It was truly Citizens who shot this thing down, the JP groups, Chris Dempsey and his associates, Shirley Kressel and I. All of us sharing notes and trying to garner support against "The Establishment'. There was not a single elected official that I recall taking a stand against this, certainly not leading the way.

Quienes son los Payasos?

Here was the op-ed I wrote about Fish:

Who is John Fish?

The rhetorical opening line “Who is John Galt” to Ayn Rand’s novel “Atlas Shrugged” which provides the basis for much right wing dogma today is appropriate for examining the Boston2024 movement to bring the Olympics to Boston (or more generally any city in America or the Western world). In the story, America is in decline, the people are unappreciative ‘looters’, the bureaucrats and politicians are completely corrupt, and the institutions of the country are inept. Rand suggests that the only people that can save the world is a tiny group of individualist industrialists who decide to leave society behind and start a utopian commune led by John Galt in the mountains. This fictional book has been cited by none other than social budget cutting congressman and Mitt Romney's Vice Presidential candidate Paul Ryan as inspiration.

So who is John Fish? He is a private citizen leading the charge to bring the Olympics to Boston in 2024, and he just happens to head Suffolk Construction, the largest building contractor in the Boston area, which would likely get billions in construction contracts to build new venues if Boston got the Olympics. Not to suggest that is a conflict of interest.

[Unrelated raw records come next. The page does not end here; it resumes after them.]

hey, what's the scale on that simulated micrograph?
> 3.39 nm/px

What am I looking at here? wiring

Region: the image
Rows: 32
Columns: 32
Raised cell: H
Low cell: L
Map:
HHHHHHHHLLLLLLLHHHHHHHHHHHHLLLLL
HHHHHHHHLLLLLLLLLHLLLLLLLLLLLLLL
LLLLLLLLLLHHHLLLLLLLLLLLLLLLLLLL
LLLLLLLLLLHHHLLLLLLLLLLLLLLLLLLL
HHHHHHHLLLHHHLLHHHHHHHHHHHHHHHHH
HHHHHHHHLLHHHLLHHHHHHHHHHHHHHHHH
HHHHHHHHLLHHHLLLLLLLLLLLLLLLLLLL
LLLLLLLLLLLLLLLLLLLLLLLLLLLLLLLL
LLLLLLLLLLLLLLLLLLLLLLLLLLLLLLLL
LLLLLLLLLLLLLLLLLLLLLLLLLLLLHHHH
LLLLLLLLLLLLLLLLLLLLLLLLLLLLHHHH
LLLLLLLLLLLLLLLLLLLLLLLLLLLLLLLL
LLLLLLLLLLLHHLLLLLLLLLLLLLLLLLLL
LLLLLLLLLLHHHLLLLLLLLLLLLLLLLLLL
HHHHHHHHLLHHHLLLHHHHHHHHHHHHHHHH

John Fish is a prominent, successful and giving Massachusetts citizen. In fact he has given well over $100,000 personally in Massachusetts campaign contributions. But he is no Ayn Randian ideologue, instead he would appear to be more an opportunist who completely understands how the pay to play system works here in Massachusetts. How else do you explain multiple maximum contributions of $5000 to both the State Democratic committee and the State Republican committee? Maximum contributions to 3 of the 4 Boston city councilors at large? Contributions to such disparate politicians as rich white suburban Republican Mitt Romney and inner city black single mother Democrat Diane Wilkerson? (She was caught by the FBI accepting bribes and served time in federal prison) Call me naive, but perhaps this money is why no elected officials have come out publicly against this privatization of a civic responsibility, or at least had the fortitude to ask what the fiscal responsibility of their constituents will be.

Funny enough, on a superficial level both Atlas Shrugged and the Boston2024 movement are about fixing the trains! The book’s heroine Dagny Taggart strives in an Olympian manner to believe in the system and keep the trains running before succumbing to the premise that American society is doomed to fail unless we deify and free the elitist industrialists. Cynically, the only promise that Mr. Fish seems to make to Massachusetts society is that if we trust him with an undisclosed amount of our money, he will get the MBTA trains upgraded, built and running sooner than we the people through our institutions of democratic government would otherwise get them.

As has been studied in detail, every recent Olympics held in a Western country has had massive cost over runs, false promises to its hosts, and local citizens left to pay for the consequences for years or decades after. The lost opportunity cost of that money being spent on true civic institutions like schools, job training, parks, and needed infrastructure is immense. Of course, the short term opportunities to connected builders and politicians is immense as well, with large contracts and jobs and front row seats to the connected, all paid by ‘We the People’.

We in Boston like to think of ourselves as more intelligent, more ingenious, and more thrifty than most. I have been to an Olympics myself and like many love to watch and appreciate the athletes brilliance and fortitude. The inspirational video of the marathoner John Akhwari finishing the race in Mexico City with a broken body brings me to tears of pride in the human spirit. If John Fish and Co. have figured out a way that no one else in the world has to make the Olympics cost neutral at worst, requiring no input of discretionary public dollars, I will be first in line to embrace it.

But closed door meetings of connected industrialists with government officials and private institutions, no public process, lack of disclosure, and secret bids with a dubious International organization sounds like the kind of bad fiction that the citizens of an educated state should not buy to fix what ails them. When John Fish and the politicians put the following non-fiction in writing: “The citizens of Massachusetts will pay no expenses for bringing the Olympics to Boston” I will begin to believe they are smarter and better than the good people of London, Athens, Vancouver, etc. Until then, Ayn Rand, no cost Olympics, and trickle down economics will stay on the fictional side of my library.

Good thing that Clown didn't get elected, we wouldn't want a voice of fiscal reason at City Hall Plaza.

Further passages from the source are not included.